October 13, 2011 at 4:39 am
I have a query regarding Query optimization.[font="Arial"][/font]
Which one of the following is preferred considering the performance of the SQL query executed..??
Method 1
--------
UPDATE Table1 SET Col1 = ( Select Count(Id) from Maintable MT where (MT.Age between 1 and 2) and (MT.PID = @id))
UPDATE Table1 SET Col2 = ( Select Count(Id) from Maintable MT where (MT.Age between 2 and 3) and (MT.PID = @id))
------------------------
------------------------
UPDATE Table1 SET Col10 = ( Select Count(Id) from Maintable MT where (MT.Age between 10 and 11) and (MT.PID = @id))
Method 2
--------
UPDATE Table1 SET Col1 = ( Select Count(Id) from Maintable MT where (MT.Age between 1 and 2) and (MT.PID = @id)),
SET Col2 = ( Select Count(Id) from Maintable MT where (MT.Age between 2 and 3) and (MT.PID = @id)),
------------------------
------------------------
SET Col10 = ( Select Count(Id) from Maintable MT where (MT.Age between 10 and 11) and (MT.PID = @id))
October 13, 2011 at 5:12 am
The second one would be faster becuase it is single SET based update on the table compared to 10 different update statements.
The syntax in the second query seems to be incorrect.
thanks
sarat ๐
Curious about SQL
October 13, 2011 at 5:16 am
You could try running a test example using the estimated execution plan button and the percentage taken by each method. I can tell you that the single UPDATE affecting several columns took me 36% of the cost of the total batch from a simple test I made while the first method took me the remaining 64%.
Best regards,
Best regards,
Andre Guerreiro Neto
Database Analyst
http://www.softplan.com.br
MCITPx1/MCTSx2/MCSE/MCSA
October 13, 2011 at 5:26 am
codebyo (10/13/2011)
You could try running a test example using the estimated execution plan button and the percentage taken by each method. I can tell you that the single UPDATE affecting several columns took me 36% of the cost of the total batch from a simple test I made while the first method took me the remaining 64%.Best regards,
Even with the actual plan, this is completely unreliable. You need both CPU and io and the best way to do that is with actual timings or better still the profiler. If you are unsure of the veracity of this claim, I'll post up a couple of queries - one takes 4%, the other 96% of the total cost when they are run in the same batch. The 4% query however takes 3 times longer to run than the 96% cost query. They're both string-splitters. The 4% query uses a rCTE as a source of rows/numbers which is heavy on io.

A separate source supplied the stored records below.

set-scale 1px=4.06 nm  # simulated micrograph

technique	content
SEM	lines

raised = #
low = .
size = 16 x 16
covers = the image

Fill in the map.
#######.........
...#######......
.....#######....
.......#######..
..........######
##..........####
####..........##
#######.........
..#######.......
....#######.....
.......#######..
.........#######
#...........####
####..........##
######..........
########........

For fast, accurate and documented assistance in answering your questions, please read this article.
Understanding and using APPLY, (I) and (II) Paul White
Hidden RBAR: Triangular Joins / The "Numbers" or "Tally" Table: What it is and how it replaces a loop Jeff Moden
October 13, 2011 at 5:30 am
I'll post up a couple of queries
It would be beneficial for everyone here. Thanks!
October 13, 2011 at 5:35 am
Chris, whats on your mmind..Which Method is better..first or second..??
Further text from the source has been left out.